This victory comes at an auspicious time. The bridge scandal hovers — albeit much less conspicuously — and Christie received criticism for not fully funding the state pension system. Christie nevertheless is traveling widely and raising plenty of money on behalf of the Republican Governors Association. His poll numbers have stabilized, and he remains at the top of at least one 2016 poll, providing some reassurance to prospective donors.
It is not clear that Christie still will make a presidential run. But if he does want to pivot toward a presidential campaign, several things need to occur.
First, at some point he will need a clean bill of health on the bridge scandal. Donors and GOP voters are not going to gamble on a presidential candidate who could face a finding of wrongdoing or even legal action at any time. This one is largely in the hands of Democratic legislators and prosecutors, all of whom are going to operate on their own timetable.
Second, Christie will be hard-pressed to win over (or win back) donors if Jeb Bush runs. Bush generates great affection and respect among the donor class and many moderate Republicans. With some re-evaluation of George W. Bush’s presidency and the passage of time, the Bush name may no longer be a barrier. Will Jeb Bush run? I’d put the odds at 50-50, but we won’t know for sure until the end of the year, when he said he would make his decision. (It is noteworthy, however, that while Christie is out on the stump for 2014, Bush has not been.) And, yes, Mitt Romney will have to keep reiterating that he is not interested in another presidential run — a run that might divide support among GOP moderates and big donors. Once again, these factors are not within Christie’s control.
What is in Christie’s control is formation of a presidential-caliber message and agenda. This is almost the most critical factor for a successful run. It is not enough merely to present oneself as a generic bipartisan governor. Primary voters will want to know what Christie stands for. Bipartisanship must be a means to an end for these voters — successful conservative governance and re-establishment of U.S. influence in the world. The longer Christie delays spelling out what he is for on a national agenda, the more conservatives will be suspicious that he doesn’t have firm objectives and strong conservative instincts. This is not unlike the problem Texas Gov. Rick Perry (R) faced in 2012: how to translate success on the state level into an argument for “promotion” to the presidency.
Will Christie be the messenger for the reform conservative agenda? Will he focus on one part of that, namely Rep. Paul Ryan’s anti-poverty policies? Whatever Christie decides, he will have to make a convincing case for the message and for himself as the best messenger to win and enact that agenda. (If he’s not, why not get someone else who also can adopt a reform conservative agenda?)
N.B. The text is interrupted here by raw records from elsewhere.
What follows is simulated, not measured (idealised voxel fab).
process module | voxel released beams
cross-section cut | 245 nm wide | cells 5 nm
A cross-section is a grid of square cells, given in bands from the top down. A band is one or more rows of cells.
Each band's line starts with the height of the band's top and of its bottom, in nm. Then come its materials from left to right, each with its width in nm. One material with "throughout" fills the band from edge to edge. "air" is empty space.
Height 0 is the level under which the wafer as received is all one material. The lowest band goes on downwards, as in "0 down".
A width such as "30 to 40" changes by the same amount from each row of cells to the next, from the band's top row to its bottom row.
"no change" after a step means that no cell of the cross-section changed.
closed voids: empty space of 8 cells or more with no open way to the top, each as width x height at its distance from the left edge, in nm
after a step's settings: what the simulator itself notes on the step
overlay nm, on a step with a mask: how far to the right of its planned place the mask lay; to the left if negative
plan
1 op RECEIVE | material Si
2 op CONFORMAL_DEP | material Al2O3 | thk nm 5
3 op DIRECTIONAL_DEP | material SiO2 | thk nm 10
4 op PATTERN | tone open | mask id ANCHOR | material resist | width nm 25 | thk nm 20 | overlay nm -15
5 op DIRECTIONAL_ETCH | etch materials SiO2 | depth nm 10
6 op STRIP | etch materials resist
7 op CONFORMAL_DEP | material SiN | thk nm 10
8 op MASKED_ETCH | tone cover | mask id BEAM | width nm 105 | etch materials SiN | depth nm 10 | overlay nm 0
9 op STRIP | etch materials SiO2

Equally important, Christie will need to define his foreign policy vision and become conversant in national security issues. He stumbled earlier by referring to the “occupied territories” in front of a staunchly pro-Israel group. Although he has given a few foreign policy speeches, he has yet to offer a comprehensive critique of what the president has done wrong and what he would do differently. (He previously dismissed, unwisely in our view, the debate between Sen. Rand Paul (R-Ky.) and Perry over the direction of foreign policy as mere squabbling.) He may want to use his expertise and experience as a federal prosecutor and as a governor with complex home security issues, but in and of itself this won’t be enough. The more chaotic the world becomes, the more essential it will be for presidential candidates to present themselves as capable and plausible commanders in chief.
Christie certainly can make a run if he chooses. But to do so successfully, he will need some luck and a first-rate agenda. That’s pretty much true of all the candidates, come to think of it.